And someone will likely fork it.


> So much so, I started looking at Javascript testing frameworks like Chai, Mocha, Cypress etc. The problem I found is that they require a completely different setup, and aren't easy to get started for someone from a Python background.

A shame to see Cypress lumped in and dismissed like that. It really is a fantastic way to test.

> The killer feature of Playwright is: You can automatically generate tests by opening a web browser and manually running through the steps you want. It saves the hassle I faced with Selenium, where you were opening developer tools and finding the Xpath or similar. Yuck

This is absolutely not the primary hassle with testing. Recording steps can help kick start your testing, sure. But very quickly you start to realize that it's only saving you from the easiest work at best, and is creating flaky tests at worst.


> Cypress lumped in and dismissed like that

I think Cypress is really cool when you're on their happy path - testing on Chromium browsers and in JavaScript.

I tried it some time ago so maybe this might be outdated, but they had little support for browsers other than Chromium or even rather Electron based and also it was a little difficult to wire up with Gherkin scenarios.

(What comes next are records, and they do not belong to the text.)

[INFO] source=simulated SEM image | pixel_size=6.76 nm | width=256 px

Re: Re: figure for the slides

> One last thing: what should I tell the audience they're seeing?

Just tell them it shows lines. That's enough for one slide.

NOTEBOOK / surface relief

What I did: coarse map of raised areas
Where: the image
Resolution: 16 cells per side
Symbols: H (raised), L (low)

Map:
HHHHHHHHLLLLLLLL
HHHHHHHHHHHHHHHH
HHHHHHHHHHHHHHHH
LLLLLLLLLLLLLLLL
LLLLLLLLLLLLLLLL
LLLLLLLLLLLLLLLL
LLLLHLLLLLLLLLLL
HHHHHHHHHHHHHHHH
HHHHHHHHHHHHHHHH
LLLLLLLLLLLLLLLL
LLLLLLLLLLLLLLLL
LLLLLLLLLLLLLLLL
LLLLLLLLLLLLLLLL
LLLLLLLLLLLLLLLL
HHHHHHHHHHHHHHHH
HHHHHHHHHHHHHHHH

Keep in mind that the OP refers to Python tools, AFAIK Cypress does not offer Python bindings while both Selenium and Playwright do.


We have used Cypress for 3 years to test our oss project: https://apisix.apache.org/blog/2021/02/08/stable-product-del...


We added experimental support for WebKit [0]. It uses PW WebKit under the hood (as mentioned in the blog post). Disclosure: I work on Cypress (but I did not work on the WebKit feature). Firefox works great with Cypress.

Cypress definitely has some limitations, like any other tool, such as only supporting JS-based test. Playwright is definitely a great tool, too. I like them both for different reasons :)

[0] https://www.cypress.io/blog/2022/09/13/cypress-10-8-experime...


Cypress has good support for Firefox now and they are working on WebKit (in fact, I think they’re using playwright-webkit). Not as mature as Playwright, but it’s getting there.


99% sure record tab is available in selenium as well


"Selenium IDE" is the recording tool: https://www.selenium.dev/selenium-ide/


Yeah that was their main product for QA. I’m pretty sure most outsourced companies just use that and add waits to make things green more often lol


Indeed. You need: loggers, data generators, integrations with state probe points, data/result aggregators, etc, etc.

For massive numbers of tests, now it's time to look into parallelism. Really hope you're not sharing your test data between test cases! Or holding open a single db session to your write instance!

How about multimedia artifacts management?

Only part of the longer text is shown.